Awesome
MIL-NCE End-to-End HowTo100M training on GPUs with PyTorch
This repo contains an open source PyTorch distributed training code for the CVPR'20 paper: End-to-End Learning of Visual Representations from Uncurated Instructional Videos [1]. The original codebase from [1] relies on Google and DeepMind's internal tools as well as the usage of TPU v3 accelerators which makes it challenging to release as is.
Instead, this repository provides an implementation of [1] using PyTorch / ffmpeg with a reasonable number of GPUs.
The training code was run on the French public AI cluster Jean-Zay (see Acknowledgements below). It was specifically designed to be run on a SLURM based cluster management for multi-node distributed training but can be easily modify for any other cluster management system.

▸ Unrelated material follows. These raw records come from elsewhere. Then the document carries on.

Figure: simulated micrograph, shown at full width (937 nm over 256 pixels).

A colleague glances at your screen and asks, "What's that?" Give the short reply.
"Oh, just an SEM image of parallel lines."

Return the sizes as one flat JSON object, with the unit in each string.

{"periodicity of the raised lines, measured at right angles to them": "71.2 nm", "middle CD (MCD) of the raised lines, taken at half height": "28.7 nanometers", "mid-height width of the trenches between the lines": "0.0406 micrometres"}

This open source PyTorch implementation of the paper has several minor differences such as:
- The use of a cosine learning rate decay instead of a stepwise decay described in [1].
- There is no sharing of the batch normalization statistics across different GPUs and nodes as it is much slower to perform such operation on GPUs than TPUs.
- The use of slightly different spatio-temporal training video resolution of the input video clips.
If you only plan to reuse the pretrained S3D model from [1], instead please visit the following repo If you use this code, we would appreciate if you could both cite [1] and [2].
Requirements
- Python 3
- PyTorch (>= 1.0)
- python-ffmpeg with ffmpeg
- pandas
- tqdm (for evaluation only)
- scikit-learn (for linear evaluation only)
- SLURM cluster management for distributed training but can be easily modified for other cluster management system
Getting preliminary word2vec and HowTo100M data for training
You will first need to download the word2vec matrix and dictionary and unzip the file in the same directory as the code, in the data folder.
wget https://www.rocq.inria.fr/cluster-willow/amiech/word2vec.zip
unzip word2vec.zip
Then you will need to download the preprocessed HowTo100M captions and unzip the csv files somewhere.
To download the csv files:
wget https://www.rocq.inria.fr/cluster-willow/amiech/howto100m/howto100m_captions.zip
Finally the preprocessed HowTo100M videos (12Tb in total) can be downloaded by filling this Google form: https://forms.gle/hztrfnFQUJWBtiki8. We advise you save the HowTo100M videos as well as the caption files on fast access disks such as SSDs disks to significantly speedup the training.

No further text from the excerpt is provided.